Jerry is a retired high-school Government teacher residing in San Diego County, California.

​Of Cherry Trees & Other Myths
Parson Weems was a part-time historian, travelling book-seller and full-time fabricator during the early years of the American republic. His work is known today throughout the land by every school child that has grown up in America during the past couple of hundred years. Ask any kid in the fourth grade if George Washington was capable of telling a lie and you will hear the story about “the hatchet and the cherry tree.”  

​We all learned it as children. It is one of the many fables American children grow up with, along with Santa, the Easter Bunny and the Tooth Fairy. Most of us manage to transcend these early myths, appreciate them for what they are, and repeat them to our children. Weems included the story in an 1808 revision of his biography of George Washington first published in 1800. Ever since, it has just been too charming to dismiss. Plus, parents use the story to instruct their kinder with the moral significance of truth.

The ‘Donald’ may, or may not, have heard the story as a youth; he certainly did not accord it primacy in his value system. According to the accounting of the Washington Post, he told 6,420 lies in his first 649 days in the Presidency.
 


He tells us that historically America has never been as good, that our economy is the greatest it’s ever been.  How would he know?  He doesn’t read. And, by all accounts, he has the listening span of a four-year old.
 
Whether it is whim, hunch, notion, impression, whimsy, megrim or caprice he discovers his realities from within. And, curiously, all favor in some form or other, Donald Trump! His claim that his inauguration was huge and much larger than that of Barack Obama was a clear signal of what the country might expect from its new President. 

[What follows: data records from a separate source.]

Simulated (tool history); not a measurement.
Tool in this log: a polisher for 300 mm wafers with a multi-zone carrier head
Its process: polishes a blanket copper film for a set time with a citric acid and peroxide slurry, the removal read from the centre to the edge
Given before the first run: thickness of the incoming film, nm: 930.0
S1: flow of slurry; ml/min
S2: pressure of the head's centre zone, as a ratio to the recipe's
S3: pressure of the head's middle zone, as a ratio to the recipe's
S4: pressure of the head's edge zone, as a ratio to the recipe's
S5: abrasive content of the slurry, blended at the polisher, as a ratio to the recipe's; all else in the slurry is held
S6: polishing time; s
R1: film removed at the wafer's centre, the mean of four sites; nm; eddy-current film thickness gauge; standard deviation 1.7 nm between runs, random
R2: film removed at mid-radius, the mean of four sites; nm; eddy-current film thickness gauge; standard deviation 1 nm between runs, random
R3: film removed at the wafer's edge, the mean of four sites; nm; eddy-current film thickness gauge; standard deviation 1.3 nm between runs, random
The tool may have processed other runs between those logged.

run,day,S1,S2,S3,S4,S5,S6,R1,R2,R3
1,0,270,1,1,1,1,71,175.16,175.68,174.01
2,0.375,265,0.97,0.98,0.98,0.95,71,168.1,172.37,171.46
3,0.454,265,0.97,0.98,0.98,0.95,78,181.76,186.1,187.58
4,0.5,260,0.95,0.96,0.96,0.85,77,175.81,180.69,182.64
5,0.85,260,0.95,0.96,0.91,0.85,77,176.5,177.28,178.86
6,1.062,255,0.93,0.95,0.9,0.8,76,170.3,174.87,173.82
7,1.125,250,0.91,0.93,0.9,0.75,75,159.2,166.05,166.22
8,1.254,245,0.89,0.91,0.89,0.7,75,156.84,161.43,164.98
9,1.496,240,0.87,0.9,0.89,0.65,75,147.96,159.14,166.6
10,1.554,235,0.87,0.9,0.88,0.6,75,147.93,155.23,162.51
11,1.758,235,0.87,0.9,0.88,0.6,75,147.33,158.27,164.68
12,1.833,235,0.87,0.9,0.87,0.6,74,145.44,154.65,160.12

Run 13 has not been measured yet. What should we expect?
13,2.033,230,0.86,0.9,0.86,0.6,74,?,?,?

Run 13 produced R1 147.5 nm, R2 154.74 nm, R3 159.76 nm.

Donald Trump will go down in history as having raised mendacity to new heights as a significant aspect of statecraft. To most Americans he is a self-aggrandizing narcissist—crude, rude and boorish, untutored and foolhardy. Were he a wine he would be unpalatable, with overtones of sodden earth, sour grapes and a lingering aftertaste of regret. The descendants of James Buchanan, Franklin Pierce, Millard Fillmore, U.S. Grant and Warren Harding are all looking forward to their forebears moving up in the annual voting of best and worst U.S. Presidents.